Generation Information and Q&A

How to set the minimum number of signals and minimum length of molecules in filtering?

In general, the common practice is to filter out molecules with fewer than 10 signals or smaller than 150 kbp. If you want to keep more data as the data coverage is not deep, you may want to lower the filtering cut-off. However, molecules with fewer than 5 signals and smaller than 100kb should not be used for analysis. Most of these molecules are hardly aligned confidently pair-wisely or on a reference.

Quick commands

Basic filtering

Filter the molecules with short length or few signals.

java -jar OMTools.jar DataTools --optmapin Sample.bnx --optmapout FilteredSample.bnx --minsig 10 --minsize 150000

Detailed commands

Filtering removes optical maps in the data that does not fulfill the criteria. The process is usually used to remove raw molecules with low quality from further analysis.

java -jar OMTools.jar DataTools --minsize 150000 --minsig 10 --optmapin RawMolecules.data --optmapout Molecules.data

This command removes molecules with size smaller than 150000 bp and number of signals fewer than 10.

java -jar OMTools.jar DataTools --lowcom 1 --optmapin RawMolecules.data --optmapout Molecules.data

This command removes molecules with low complexity.

java -jar OMTools.jar DataTools --optmapin Molecules.data --optmapout RenamedMolecules.data --idprefix Sample1_

This command add the prefix “Sample1_” to the each data entry.

Data selection allows quick extraction of selected data entries, or sampling from data entries.

java -jar OMTools.jar DataTools --optmapin Molecules.data --optmapout SelectedMolecules.data --dataid Molecule1 Molecule2 Molecule3

This command extracts molecules of name “Molecule1”, “Molecule2”, “Molecule3” to the output.

java -jar OMTools.jar DataTools --optmapin Molecules.data --optmapout RandomMolecules.data --randdata 1000 --seed 123456

This command randomly selects and extracts 1000 molecules using the random seed 123456.

Format conversion allows users to convert optical mapping data formats to the desired one. Note that some information may be lost throughout the conversion process.

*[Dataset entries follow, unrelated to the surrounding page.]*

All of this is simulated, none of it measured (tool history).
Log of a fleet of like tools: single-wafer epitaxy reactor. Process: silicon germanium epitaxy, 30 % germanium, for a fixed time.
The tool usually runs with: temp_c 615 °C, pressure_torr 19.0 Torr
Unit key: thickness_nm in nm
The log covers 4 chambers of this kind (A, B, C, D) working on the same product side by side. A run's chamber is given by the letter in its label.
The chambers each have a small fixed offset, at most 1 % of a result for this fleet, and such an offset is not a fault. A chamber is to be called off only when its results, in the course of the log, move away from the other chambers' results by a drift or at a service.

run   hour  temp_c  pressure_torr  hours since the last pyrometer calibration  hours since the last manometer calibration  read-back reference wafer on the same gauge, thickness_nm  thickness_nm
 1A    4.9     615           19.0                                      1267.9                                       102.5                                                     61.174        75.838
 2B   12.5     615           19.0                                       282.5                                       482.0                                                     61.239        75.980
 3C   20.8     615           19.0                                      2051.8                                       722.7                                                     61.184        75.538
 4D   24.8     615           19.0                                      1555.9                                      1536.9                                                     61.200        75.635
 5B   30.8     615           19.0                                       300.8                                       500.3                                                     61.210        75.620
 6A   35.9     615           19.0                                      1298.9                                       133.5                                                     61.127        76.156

java -jar OMTools.jar DataTools --optmapin BNXMolecules.bnx --optmapout CMAPMolecules.cmap

This command converts data in bnx format to cmap format.

Close signals are usually merged on in-silico digested reference before downstream analysis.

java -jar OMTools.jar DataTools --optmapin Reference.ref --optmapout Reference_1000.ref --condense 1000

This command merges signals closer than 1000 bp into one signal.